Stand-alone future beckons

by Michael Lafferty, Deputy Chairman

Stand-alone future beckons

Britain’s banks could soon turn into financial holding companies with stand-alone subsidiaries for separate activities like retail banking and investment banking. Before long, assuming full transparency, arm’s length transfer pricing and a separate treasury for the retail bank, investors might demand that these new financial conglomerates exit activities that are not producing adequate returns. The result could be the creation of retail-only banks – the dream of many critics of today’s universal banks.

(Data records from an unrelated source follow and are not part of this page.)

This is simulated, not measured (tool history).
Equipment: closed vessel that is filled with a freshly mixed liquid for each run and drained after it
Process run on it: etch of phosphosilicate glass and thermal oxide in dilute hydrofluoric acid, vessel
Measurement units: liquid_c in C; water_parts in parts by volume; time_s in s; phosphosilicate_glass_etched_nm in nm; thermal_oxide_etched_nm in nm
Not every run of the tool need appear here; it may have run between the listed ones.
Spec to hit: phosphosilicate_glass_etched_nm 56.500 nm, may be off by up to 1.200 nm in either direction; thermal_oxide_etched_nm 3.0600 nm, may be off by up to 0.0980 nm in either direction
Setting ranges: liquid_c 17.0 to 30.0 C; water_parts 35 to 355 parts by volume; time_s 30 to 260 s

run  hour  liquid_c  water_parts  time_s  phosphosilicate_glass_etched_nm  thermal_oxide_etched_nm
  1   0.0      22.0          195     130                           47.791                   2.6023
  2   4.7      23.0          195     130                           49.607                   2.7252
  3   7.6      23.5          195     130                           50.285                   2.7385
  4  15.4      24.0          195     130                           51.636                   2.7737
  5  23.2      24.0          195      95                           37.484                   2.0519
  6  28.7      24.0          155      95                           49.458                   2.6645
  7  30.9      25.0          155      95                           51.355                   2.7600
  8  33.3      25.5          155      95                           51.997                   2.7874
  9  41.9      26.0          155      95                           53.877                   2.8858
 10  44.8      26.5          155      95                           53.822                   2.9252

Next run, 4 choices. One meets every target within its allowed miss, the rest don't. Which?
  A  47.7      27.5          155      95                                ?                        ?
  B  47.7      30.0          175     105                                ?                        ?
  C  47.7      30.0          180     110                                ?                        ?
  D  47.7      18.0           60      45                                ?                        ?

This is the prospect being considered by the UK government’s Commission on Banking, chaired by Sir John Vickers, which is due to report in September. The status quo, where all the activities are conducted within one centrally-managed business – typically under the overall management of an investment banker or corporate banker – is no longer an option, Sir John seemed to hint in a speech in January. The impression he left was that the universal bank is simply rigged to subsidise the investment banking business and the bonuses that go with it.

Discussing one of the arguments made in favour of universal banking, namely that it allows diversification of risks with the result that the probability of bank failure is lower than if retail and investment banking are in some way separated, Sir John rationalises: ‘It does not follow that retail bank failure is less likely with universal banking. In this respect universal banking has the advantage that a sufficiently profitable or well-capitalised investment banking operation may be able to cover losses in retail banking. But it has the disadvantage that unsuccessful investment banking may bring down the universal bank including the retail bank. In shorthand, in this simple setting, retail banking is safer with universal banking than with separated banking if and only if the probability that I saves R exceeds the probability that I sinks R.’

Britain’s banking leadership is not at all happy with a scenario of stand-alone subsidiaries for different forms of banking and is already fighting it tooth and nail, claiming that it will cost major banks billions in extra costs. Having faced down David Cameron’s coalition government on the highly contentious issue of bank bonuses – and threatened to move headquarters outside the UK if the government does not do their bidding – the banks seem to think that this is another battle they can win.

In one respect at least the UK banks have already scored a victory with the Commission, which is not convinced by the arguments for so-called narrow banking where only the entity taking retail deposits would be covered by a state guarantee. ‘What sort of institutions would have loans on their books under narrow banking? Maybe mutual funds – a kind of mass securitisation. But to ban the funding of ordinary credit by deposits could have considerable economic cost,’ says Sir John Vickers dismissively.

Meanwhile, Britain’s senior retail bankers are not saying anything in public, nor have they at any time during the current crisis. The official line at all senior management levels is that the only sensible way to run a bank is the universal banking way.

Out in the branch networks the attitude of Britain’s’ bank managers is typically different. They know that, in living memory, customers have never been more furious with banks and they appreciate that banks cannot be equally good at serving people, small businesses, large corporates, multinationals and governments. They are also very uncomfortable with the sales-driven culture mandated by head office as well as the vast price increases they have been ordered to impose on retail customers since the crisis began.

Most bank managers dream of the day when they will be able to provide customers with what they really need.